UNLIKE most ‘midnight knocks’ in this country of late, this one has at least had some consequences for the perpetrators. A statement by the ISPR yesterday said the ISI and Rangers officials involved in the “Karachi incident” have been removed pending further departmental proceedings for having acted “overzealously”.
It was in the early hours of Oct 19 that Rangers personnel, accompanied by some intelligence officials, had arrived at IG Sindh Mushtaq Mahar’s home and compelled him to accompany them to the local sector commander’s office.

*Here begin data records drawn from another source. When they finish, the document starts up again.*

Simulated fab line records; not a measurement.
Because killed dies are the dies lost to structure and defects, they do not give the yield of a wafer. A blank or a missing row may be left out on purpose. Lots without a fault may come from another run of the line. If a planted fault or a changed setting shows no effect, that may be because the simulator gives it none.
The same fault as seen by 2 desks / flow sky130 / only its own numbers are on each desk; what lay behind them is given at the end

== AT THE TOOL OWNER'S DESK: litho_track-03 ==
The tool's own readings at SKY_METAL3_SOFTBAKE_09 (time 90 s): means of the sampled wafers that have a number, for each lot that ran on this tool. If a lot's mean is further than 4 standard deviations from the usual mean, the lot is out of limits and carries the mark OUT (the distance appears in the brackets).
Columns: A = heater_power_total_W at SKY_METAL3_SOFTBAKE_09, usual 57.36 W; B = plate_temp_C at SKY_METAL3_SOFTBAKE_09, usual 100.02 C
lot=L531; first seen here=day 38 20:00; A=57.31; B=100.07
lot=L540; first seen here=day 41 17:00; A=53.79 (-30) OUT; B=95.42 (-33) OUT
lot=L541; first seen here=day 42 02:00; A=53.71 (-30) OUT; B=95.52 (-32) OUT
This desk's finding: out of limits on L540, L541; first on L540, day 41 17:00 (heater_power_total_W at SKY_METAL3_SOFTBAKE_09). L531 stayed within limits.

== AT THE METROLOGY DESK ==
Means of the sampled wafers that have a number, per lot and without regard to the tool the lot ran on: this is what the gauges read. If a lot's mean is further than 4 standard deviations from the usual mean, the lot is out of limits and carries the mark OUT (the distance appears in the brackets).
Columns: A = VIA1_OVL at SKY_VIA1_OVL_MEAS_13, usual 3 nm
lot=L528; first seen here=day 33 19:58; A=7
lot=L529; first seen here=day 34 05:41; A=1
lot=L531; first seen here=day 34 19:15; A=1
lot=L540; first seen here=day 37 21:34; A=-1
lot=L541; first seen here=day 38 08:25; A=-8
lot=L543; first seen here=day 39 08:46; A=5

There, the province’s top cop was forced to sign arrest orders for Capt Mohammed Safdar who had been accused in an FIR of having violated the sanctity of the Quaid’s mausoleum the previous day. His arrest from the hotel room where he and his wife Maryam Nawaz were staying during their visit to Karachi for the PDM rally in the city hugely embarrassed the Sindh government.
The provincial police too was incensed; at least 13 senior officials applied for leave on the grounds that their high command had been “ridiculed” and the entire force left “demoralised and shocked”. What appeared to be snowballing into a full-blown crisis was somewhat defused only when army chief Gen Qamar Bajwa acceded to PPP chairman Bilawal Bhutto-Zardari’s request to hold an inquiry into the euphemistically termed “Karachi incident”. Now it turns out the FIR against Capt Safdar too was based on false information, adding to the already farcical nature of the episode.
It is in the fitness of things that a probe has been conducted and action initiated against those who trampled so brazenly upon the rule of law. However, this should not be the end of the matter. Junior officers, however zealous, would not act thus on their own initiative without a green signal from higher ups.
That Mr Bhutto-Zardari looked to Gen Bajwa to order an inquiry, and this was undertaken, also indicates that the perpetrators were taking instructions from individuals in the security establishment. Both the ISI and Rangers, whose top cadres comprise serving military officials on deputation, technically report to the prime minister and the interior minister, respectively. However, the near calamitous fallout of this episode indicates the perils of this chain of command being disturbed. The military has unnecessarily been dragged into an ugly political fracas, one that its reputation could well have done without. Security institutions must disengage from civilian affairs; therein lies the path of least controversy.